Insurance implications of damage caused by civil unrest

23 October 2015 Christelle Fourie-Colman, MUA
Christelle Fourie-Colman, CEO of MUA Insurance Acceptances.

Christelle Fourie-Colman, CEO of MUA Insurance Acceptances.

Christelle Fourie-Colman, CEO of MUA Insurance Acceptances.

Christelle Fourie-Colman, CEO of MUA Insurance Acceptances.

In light of recent nation-wide student protests.

The recent student riots have highlighted the issue of who will cover the costs of damage to personal property that may result from this type of social upheaval.
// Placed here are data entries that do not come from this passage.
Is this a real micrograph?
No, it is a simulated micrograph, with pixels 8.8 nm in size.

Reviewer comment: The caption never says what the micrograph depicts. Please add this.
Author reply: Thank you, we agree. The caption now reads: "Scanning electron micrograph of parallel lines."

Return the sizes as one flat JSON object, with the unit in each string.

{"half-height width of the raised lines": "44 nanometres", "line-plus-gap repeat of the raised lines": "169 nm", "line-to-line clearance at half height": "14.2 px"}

According to Christelle Fourie-Colman, CEO of MUA Insurance Acceptances, it is important to note that insurance policies typically do not cover this type of damage and people must therefore ensure they have Sasria SOC Limited cover added to their insurance policy.

She says that damage to personal property can easily happen during events such as the student protests. “We often find that people’s cars are unintentionally damaged as the protestors stampede and run over the car damaging the body of the car and breaking windows. Sometimes the cost to repair the car is so high it is cheaper to have the car written off entirely.”

A home can also suffer significant damage as a result of a protest, says Fourie-Colman. “For instance, a group of protestors could walk alongside a residential area and let a flare go off which lands on the roof of a house, causing it to burn down. Should the homeowner not have Sasria cover included in their home insurance policy, they will suffer a huge financial loss, as it is unlikely that their insurance company would pay out the claim.”

Sasria is a state-owned short-term insurance company that provides cover for riots, strikes, terrorism, civil commotion and public disorder to corporate, commercial and individual policyholders. It provides cover for material damage, business interruption, money, goods in transit, motor and construction risk. Sasria was formed in 1979 due to the reluctance of the short-term insurance to pay for damage as a result of political risks and has since expanded its cover to include other events listed above.

When handling a claim related to social unrest, policyholders must follow the same claims procedure as they usually would with their insurance provider, explains Fourie-Colman. “They will report the claim directly to their insurance provider who will then liaise directly with Sasria on their behalf to ensure the claim is paid out.”

She says policyholders must note that Sasria coverage is limited to events that take place in South Africa. “For those travelling to neighbouring countries is it necessary to check what cover is offered by those countries in case there is unexpected social unrest.

“While it is not compulsory to have this cover in place it is actually very cheap and worth it in the end. It is important that policyholders are aware there is this special insurance available and the fund is well preserved and can afford to pay out,” concludes Fourie-Colman.